FORT WORTH -- A veteran Fort Worth Police officer will fight to get his job back after he was put on an indefinite suspension.

Sgt. Kenneth Pierce has served in the department for 22 years, but he was terminated yesterday. Fort Worth Police Chief Joel Fitzgerald said in a statement that his termination was a result of "multiple violations" during an incident in August. The department released body camera footage from a domestic violence call that showed Pierce ordering a woman tased after she refused to hand over ID.

According to Chief Fitzgerald's charging letter released by Fort Worth PD, the department's Internal Affairs Unit concluded "Sergeant Pierce used unreasonable force to complete the arrest of the involved individual. There was no basis for the initial arrest; therefore, any force used to apply handcuffs was unreasonable."
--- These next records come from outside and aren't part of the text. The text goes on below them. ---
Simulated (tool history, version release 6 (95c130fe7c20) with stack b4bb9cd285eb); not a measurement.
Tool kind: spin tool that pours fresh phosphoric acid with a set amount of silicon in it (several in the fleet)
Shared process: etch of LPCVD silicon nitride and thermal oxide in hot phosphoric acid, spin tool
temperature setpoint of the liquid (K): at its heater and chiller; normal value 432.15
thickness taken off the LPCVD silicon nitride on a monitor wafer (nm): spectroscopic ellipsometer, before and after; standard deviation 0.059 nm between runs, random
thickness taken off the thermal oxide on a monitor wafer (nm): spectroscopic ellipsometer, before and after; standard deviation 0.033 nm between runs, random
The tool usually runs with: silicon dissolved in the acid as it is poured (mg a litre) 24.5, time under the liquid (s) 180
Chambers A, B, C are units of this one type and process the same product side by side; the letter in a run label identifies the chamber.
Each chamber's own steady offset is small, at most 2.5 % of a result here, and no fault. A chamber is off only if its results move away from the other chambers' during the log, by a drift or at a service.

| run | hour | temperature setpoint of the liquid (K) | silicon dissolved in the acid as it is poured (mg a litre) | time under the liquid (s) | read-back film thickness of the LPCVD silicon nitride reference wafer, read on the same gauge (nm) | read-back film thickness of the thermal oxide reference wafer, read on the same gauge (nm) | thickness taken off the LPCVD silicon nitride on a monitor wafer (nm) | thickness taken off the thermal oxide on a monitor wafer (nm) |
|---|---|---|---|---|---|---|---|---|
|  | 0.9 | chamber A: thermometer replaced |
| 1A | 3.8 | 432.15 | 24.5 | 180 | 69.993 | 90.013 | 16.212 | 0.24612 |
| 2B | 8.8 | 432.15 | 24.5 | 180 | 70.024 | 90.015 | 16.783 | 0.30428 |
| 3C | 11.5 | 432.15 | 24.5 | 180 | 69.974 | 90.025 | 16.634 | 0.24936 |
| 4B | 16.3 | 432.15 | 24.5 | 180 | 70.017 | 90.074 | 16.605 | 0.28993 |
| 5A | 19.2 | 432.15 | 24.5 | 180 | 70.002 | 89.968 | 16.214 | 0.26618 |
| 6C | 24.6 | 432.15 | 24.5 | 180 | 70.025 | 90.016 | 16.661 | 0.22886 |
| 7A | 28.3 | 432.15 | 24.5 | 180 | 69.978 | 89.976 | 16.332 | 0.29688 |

"Sergeant Pierce failed to make any attempt to de-escalate the situation, instead, inserting himself in a manner that caused the situation to deteriorate," Fitzgerald wrote.

The charging letter also says Pierce "may have misrepresented facts in his report narrative for the purpose of creating probable cause."

The dismissal of Pierce comes roughly a year after the Fort Worth Police Department was embroiled in a scandal over the arrest of Jacqueline Craig, a story that got national attention.

Today, the Fort Worth Police Officer's Association sharply criticized the Chief's decision and suggested that it was politically motivated.

"Chief Fitzgerald and the chain of command got this one wrong," said Sgt. Rick Van Houten, president of the Fort Worth Police Officer's Association.

Van Houten released 9-1-1 audio with the voice of Dorshay Morris, the woman who was arrested and tased. She called to report a domestic disturbance and is heard telling the dispatcher she has a knife and is ready to use it. Van Houten and Pierce's attorney, Terry Daffron, said the call is important context to understand the officer's actions.

Body camera footage shows Morris turning the knife over to officers before she was tased and arrested, but Van Houten said she could still have been a threat.

"Just because you've taken one weapon away, you have to assume there's another weapon," he said.

Morris told WFAA she spent five days in jail before she was released and charges against her of resisting arrest and aggravated assault were dropped. She said she is pleased that Pierce was dismissed, but she would also like the officer who fired the taser to be terminated.

The Police Officer's Association said the actions on the body camera video, including pulling hair and tasing, were in accordance with department policy. This dismissal, they said, will have a chilling effect on other officers.

"The message has been sent by Chief Fitzgerald to the officers of this department that they will be sacrificed for his political agendas," said Van Houten.